When KKR collected a whopping $9.3 billion for its third pan-Asia vehicle, industry reaction ranged from admiration to scepticism.
One LP in Singapore called it “a testament to the tremendous opportunity LPs see for private equity in Asia”. But the fund, the largest in the region's 20-year history, also raised questions about whether such a large war chest could be effectively deployed.
KKR's answer is to explicitly set its sights on corporate Japan. As Bloomberg noted this week, the country has not played a significant role in the firm's dealmaking history. Now the firm is looking to change that, targeting “larger carve-out and cross-border transactions”, according to its Asia private equity head Ming Lu.
KKR is not the only global bulge-bracket firm with serious operations in Tokyo – The Carlyle Group has its $1 billion 2013 Japan-focused fund and Bain Capital has its $4 billion 2015 Asia buyout fund – but it certainly has the most capital to invest.
The performance of KKR's Asia funds has been solid; the $6 billion 2013 Fund II had generated a 1.3x net return and 20.6 percent net IRR as of 31 March this year, and Fund I, a $4 billion 2007-vintage, returned 1.8x net and 13.7 percent net IRR, according to the firm. In order to build on this track record with a larger fund, KKR must face some specific Japanese challenges.
The first is a simple question of dealflow; is there enough of it – and in sufficient value – to absorb a meaningful share of $9.3 billion? One Japanese GP notes this has not so far been the case – 423 private equity and venture deals worth $3.6 billion were recorded in Japan last year, none of them larger than $600 million. He concedes a handful of large deals could change this very quickly.

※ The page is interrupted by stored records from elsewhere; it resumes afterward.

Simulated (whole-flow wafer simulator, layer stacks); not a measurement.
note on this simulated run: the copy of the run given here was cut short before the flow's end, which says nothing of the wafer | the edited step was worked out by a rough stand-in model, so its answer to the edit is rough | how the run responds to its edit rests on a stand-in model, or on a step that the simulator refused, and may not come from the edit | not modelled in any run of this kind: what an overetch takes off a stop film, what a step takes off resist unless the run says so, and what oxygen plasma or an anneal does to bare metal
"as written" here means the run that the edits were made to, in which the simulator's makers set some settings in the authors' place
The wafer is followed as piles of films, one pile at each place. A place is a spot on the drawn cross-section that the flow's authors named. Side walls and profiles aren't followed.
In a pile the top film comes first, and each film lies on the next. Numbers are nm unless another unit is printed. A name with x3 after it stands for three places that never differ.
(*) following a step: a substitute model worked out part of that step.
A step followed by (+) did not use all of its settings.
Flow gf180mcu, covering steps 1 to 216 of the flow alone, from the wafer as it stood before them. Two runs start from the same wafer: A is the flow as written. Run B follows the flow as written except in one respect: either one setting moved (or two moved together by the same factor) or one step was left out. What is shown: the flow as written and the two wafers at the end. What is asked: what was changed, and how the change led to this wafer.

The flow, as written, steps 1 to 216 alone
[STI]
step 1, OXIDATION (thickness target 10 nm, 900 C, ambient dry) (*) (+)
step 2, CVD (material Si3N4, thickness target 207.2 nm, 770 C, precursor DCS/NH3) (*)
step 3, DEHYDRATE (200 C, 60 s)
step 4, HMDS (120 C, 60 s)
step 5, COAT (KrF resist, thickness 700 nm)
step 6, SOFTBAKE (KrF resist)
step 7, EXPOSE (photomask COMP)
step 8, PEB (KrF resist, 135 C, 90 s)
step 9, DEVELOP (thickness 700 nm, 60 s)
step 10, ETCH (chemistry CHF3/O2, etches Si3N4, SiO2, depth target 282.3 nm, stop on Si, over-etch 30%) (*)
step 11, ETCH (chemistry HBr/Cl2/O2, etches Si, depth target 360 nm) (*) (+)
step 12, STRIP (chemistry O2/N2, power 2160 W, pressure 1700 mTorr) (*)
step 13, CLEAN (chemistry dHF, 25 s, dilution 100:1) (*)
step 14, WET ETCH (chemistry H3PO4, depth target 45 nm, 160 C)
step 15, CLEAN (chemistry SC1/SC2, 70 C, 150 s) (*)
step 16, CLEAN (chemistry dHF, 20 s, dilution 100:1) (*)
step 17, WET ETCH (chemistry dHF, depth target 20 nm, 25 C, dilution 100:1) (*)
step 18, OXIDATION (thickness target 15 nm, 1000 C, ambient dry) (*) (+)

The second is the historical conservatism of the family-dominated Japanese corporate landscape and the nature of 'Japan Inc'. Certain businesses, viewed as strategically important for the country, are off-limits to foreign buyers and certain industries, such as power and technology, are too heavily regulated to be considered investable.
But things are changing. Claudia Zeisberger, a Professor for Entrepreneurship at INSEAD, says that among Asian family business owners, “There is a greater awareness of private equity and the value a private equity partner can bring to the table.” At the same time, there is an adjustment in political thinking and a push to improve corporate governance that is encouraging restructuring and divestitures.
As the environment in Japan tilts towards private equity, KKR is well-positioned to take advantage, and not just because of its financial firepower. “KKR has a reputation of getting carve-outs done and doing them in a way that is acceptable to the business community at large, especially in Japan,” notes Zeisberger. The firm has completed four Japanese corporate carve-outs in the last three years with a total enterprise value of nearly $8 billion.
As the dealmaking potential of Japan is unleashed, KKR is armed with the capital and expertise to participate. If the private equity momentum in the country stalls, however, it may find itself left with a mountain to climb.